There is nothing Daegan Wells enjoys more than sitting having a cuppa and a gossip with an 80-year-old weaver in her remote rural Southland cottage.
Isobel Bates, a well-known Colac Bay weaver, lives just 10 minutes from Wells’ home on his partner’s family’s dairy farm.
Bates has been more than happy to share her skills and advice with Wells, who, since his move two and a-half years ago, has become fascinated with wool and its history.
"She’s been a good friend and mentor to me, taken me under her wing. I feel I could be doing this my whole life and never really have a grasp of everything. It’s a real traditional skill."
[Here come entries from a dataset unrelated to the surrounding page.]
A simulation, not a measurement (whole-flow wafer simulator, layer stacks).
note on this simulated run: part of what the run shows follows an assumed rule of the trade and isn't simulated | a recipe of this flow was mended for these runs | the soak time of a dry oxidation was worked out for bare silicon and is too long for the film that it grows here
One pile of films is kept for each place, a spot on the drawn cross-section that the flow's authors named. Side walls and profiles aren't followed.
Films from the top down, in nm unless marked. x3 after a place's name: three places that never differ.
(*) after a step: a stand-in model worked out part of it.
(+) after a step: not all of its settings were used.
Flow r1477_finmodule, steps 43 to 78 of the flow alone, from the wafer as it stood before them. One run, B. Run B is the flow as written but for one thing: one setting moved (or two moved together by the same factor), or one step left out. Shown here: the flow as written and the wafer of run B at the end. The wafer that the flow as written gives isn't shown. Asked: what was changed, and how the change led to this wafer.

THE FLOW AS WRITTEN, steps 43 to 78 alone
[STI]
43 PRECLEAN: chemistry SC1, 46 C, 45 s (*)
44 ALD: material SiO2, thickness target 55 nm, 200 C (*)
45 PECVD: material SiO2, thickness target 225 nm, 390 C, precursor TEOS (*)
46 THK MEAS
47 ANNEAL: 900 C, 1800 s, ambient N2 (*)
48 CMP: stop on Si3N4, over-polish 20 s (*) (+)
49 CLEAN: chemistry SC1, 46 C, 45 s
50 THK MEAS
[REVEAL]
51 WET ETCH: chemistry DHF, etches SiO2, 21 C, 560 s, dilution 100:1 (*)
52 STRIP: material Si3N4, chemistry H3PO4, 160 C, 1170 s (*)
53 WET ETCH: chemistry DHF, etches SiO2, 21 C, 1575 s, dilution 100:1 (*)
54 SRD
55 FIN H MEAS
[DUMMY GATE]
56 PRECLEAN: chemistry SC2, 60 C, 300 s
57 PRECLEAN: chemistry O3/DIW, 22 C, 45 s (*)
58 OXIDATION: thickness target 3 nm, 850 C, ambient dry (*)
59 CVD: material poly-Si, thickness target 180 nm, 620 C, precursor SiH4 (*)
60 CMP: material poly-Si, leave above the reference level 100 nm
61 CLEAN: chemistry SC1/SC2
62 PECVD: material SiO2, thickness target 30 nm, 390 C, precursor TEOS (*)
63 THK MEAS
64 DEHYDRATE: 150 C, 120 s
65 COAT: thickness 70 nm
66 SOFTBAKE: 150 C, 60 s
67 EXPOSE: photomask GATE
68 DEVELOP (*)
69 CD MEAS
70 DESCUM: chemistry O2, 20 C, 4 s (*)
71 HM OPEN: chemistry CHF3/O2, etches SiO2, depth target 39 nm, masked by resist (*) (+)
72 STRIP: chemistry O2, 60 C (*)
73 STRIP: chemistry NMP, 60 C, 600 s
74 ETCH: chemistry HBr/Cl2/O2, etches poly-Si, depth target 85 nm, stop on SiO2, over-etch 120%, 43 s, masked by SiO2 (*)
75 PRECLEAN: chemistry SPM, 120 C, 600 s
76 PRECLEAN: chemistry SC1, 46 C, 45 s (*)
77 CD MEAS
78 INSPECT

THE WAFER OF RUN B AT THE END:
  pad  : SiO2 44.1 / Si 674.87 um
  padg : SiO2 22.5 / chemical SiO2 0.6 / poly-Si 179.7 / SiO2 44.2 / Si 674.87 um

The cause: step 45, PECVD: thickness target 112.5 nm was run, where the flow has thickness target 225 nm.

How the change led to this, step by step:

Wells, who graduated from Ilam School of Fine Arts, Canterbury University, in 2015, is known for an art practice incorporating archives, sculpture and storytelling.
Sculpture is a great "umbrella term" for his work, he says, as it encapsulates the many things he likes to work in, from ceramics to photography, found objects, film and, in his latest work, wool.
"It allows me to explore."
He exhibited an installation, "Private Lodgings", based on his research of artist William Sutton at Dunedin’s Blue Oyster Project Gallery in 2016.
For that exhibition he utilised Sutton’s photographs, which had been loaned to him by the Christchurch Art Gallery archive, alongside "makeshift barriers" he had made from materials in the gallery, film, an original Sutton work and plant cuttings from his garden.
His latest project is influenced by time spent on the farm and has resulted in him learning to spin and weave — with wool from the couple’s pet lambs — with help from Bates and researching the history and politics of wool in New Zealand.
"I wanted to tell a story and get people to think about where wool comes from and its place in New Zealand history."
As the recipient of Enjoy Gallery’s 2020 summer residency, Wells spent six weeks at the Rita Angus Cottage in Wellington, working out of its Fernbank Studio.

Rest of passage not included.